You mention that one of the systems has more traffic than the other, how significant is the difference? If the machine giving problems is mostly idle, it may just be the costs of startup, cache building, etc. It it is constantly seeing traffic then you may have a serious problem with the hardware.
vmstat are commonly installed.
iostat is less common but is usually available as a package. See the man pages for more information about them.
dmesg to find out if the kernel is seeing any problems like IO or filesystem errors.
top is very useful, it provides ongoing data about the process table, memory usage, load average and CPU utilization. Is there a significant difference in IO or memory utilization.
vmstat is used to provide statistics for virtual memory, IO, and cpu activity. The first data line is based on the results since since bootup. The subsquent lines are what has happened since the previous line. If called like
vmstat 3 it updates the information every 3 seconds. If called like
vmstat 3 3 it runs until it provides 3 data lines.

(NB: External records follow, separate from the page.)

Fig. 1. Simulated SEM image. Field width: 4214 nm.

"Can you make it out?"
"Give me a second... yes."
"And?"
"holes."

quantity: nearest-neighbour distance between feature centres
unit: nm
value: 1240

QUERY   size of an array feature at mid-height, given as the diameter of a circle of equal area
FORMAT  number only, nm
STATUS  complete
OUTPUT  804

Another tool is iostat. This provides a bit more detailed information about what is happening. The basic use is similar to vmstat. In other words a single bare number at the end indicates the collection interval and 2 numbers indicates how often and how many times to collect the data. For IO issues,
iostat -x 5 and/or
iostat -p ALL 5 are very useful in tracking down bottlenecks.
If you are using RAID5 are any of the drives in the array having problems?
mdadm is the tool if you are using software RAID. Hardware raid adapters have their own tools to tell you whats going on.
I had a case where a vendor supplied replacement drive in an array topped out at 35% of the performance of the original drives causing a serious performance hit for the array it was in. The replacement drive theoretically had the same basic specs but failed to handle queuing as well as the originals.